On the other hand you gain something else by using CloudFront or S3 Transfer Acceleration (the latter one being essentially the same as the first one without caching): The requests enter AWS' network already at the edge, so you can avoid using congested networks from the location of the user to the location of your S3 bucket, which is usually the main reason for slow and interrupted downloads.
Storing the data depending on the users location would improve the situation as well, although CloudFront edge locations are usually closer to a user than the next AWS region with S3. Another reason for not distributing the files to different S3 buckets depending on the users location is the management overhead: You need to manage multiple S3 buckets, store each file in the correct bucket and point each user to the correct bucket. While storing could be simplified by using S3 Replication (you could use a filter to only replicate objects to a specific target bucket meant for this bucket), the overhead with managing multiple endpoints for multiple customers remains. Also while you state that you know the location of the customers, what happens if a customer does change its location and suddenly wants to download an object which is now stored on the other side of the world? You'd have the same problem again.
In your situation I'd probably choose option 2 and set up CloudFront in front of S3. I'd prefer CloudFront over S3 Transfer Acceleration, as it gives you more flexibility: You can use your own domain with HTTPS, you can later on reconfigure origins when the location of the files changes, etc. Depending on how far you want to go you could even combine that with S3 replication and have multiple origins for your CloudFront distribution to direct requests for different files to S3 buckets in different regions.
Which solution to choose depends on your use case and constraints. One constraint seems to be cost for you, another one could for example be the maximum file size of 20GB supported by CloudFront, if you have files to distribute larger than that.

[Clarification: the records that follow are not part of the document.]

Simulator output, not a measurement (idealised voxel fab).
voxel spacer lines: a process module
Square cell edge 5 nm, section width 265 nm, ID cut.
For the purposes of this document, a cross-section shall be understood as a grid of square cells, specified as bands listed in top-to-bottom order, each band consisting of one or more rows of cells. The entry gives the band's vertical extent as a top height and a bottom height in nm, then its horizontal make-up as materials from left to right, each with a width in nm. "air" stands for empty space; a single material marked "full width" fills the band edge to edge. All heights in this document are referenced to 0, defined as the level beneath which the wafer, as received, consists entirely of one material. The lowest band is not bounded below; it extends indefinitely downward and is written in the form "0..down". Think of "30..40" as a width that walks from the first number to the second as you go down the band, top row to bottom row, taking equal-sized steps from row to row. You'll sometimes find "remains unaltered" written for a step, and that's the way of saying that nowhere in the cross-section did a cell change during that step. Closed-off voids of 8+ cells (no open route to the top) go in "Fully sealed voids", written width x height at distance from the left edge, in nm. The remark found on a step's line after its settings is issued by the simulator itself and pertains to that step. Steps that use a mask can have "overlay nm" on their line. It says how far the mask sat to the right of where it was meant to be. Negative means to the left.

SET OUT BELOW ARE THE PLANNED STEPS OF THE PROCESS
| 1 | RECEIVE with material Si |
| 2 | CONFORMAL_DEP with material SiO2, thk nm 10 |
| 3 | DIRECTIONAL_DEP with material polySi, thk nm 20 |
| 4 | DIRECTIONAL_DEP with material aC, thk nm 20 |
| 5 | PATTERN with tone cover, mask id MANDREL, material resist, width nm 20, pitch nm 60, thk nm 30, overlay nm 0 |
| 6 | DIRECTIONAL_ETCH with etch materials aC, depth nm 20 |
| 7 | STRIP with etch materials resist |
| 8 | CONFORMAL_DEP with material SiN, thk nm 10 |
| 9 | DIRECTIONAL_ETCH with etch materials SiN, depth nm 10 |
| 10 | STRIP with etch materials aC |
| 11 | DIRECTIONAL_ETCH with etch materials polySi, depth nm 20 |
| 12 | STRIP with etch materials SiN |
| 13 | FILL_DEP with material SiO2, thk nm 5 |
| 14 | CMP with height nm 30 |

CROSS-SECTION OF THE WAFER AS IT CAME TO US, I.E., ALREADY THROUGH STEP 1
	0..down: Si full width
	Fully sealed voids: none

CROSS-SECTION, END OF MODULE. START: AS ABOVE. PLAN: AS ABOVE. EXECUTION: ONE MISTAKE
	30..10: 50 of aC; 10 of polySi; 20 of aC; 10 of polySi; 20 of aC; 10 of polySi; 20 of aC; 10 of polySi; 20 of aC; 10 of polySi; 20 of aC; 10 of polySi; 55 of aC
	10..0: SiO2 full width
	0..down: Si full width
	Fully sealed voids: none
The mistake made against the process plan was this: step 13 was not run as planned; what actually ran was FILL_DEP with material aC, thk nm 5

Add whole S3 images bucket to Amazon Rekognition collection

In AWS CLI, I can add to a collection only a single image at a time.
Is there any way to add the whole S3 bucket to a collection?
The IndexFaces() API call accepts only one image at a time, but can index up to 100 faces from that image.
If you wish to add faces from multiple images (eg a whole bucket or folder), you would need to call IndexFaces() multiple times (once per image). This would involve a call to Amazon S3 to list the files, then a loop to call IndexFaces().
It would be relatively simple in a scripting language like Python.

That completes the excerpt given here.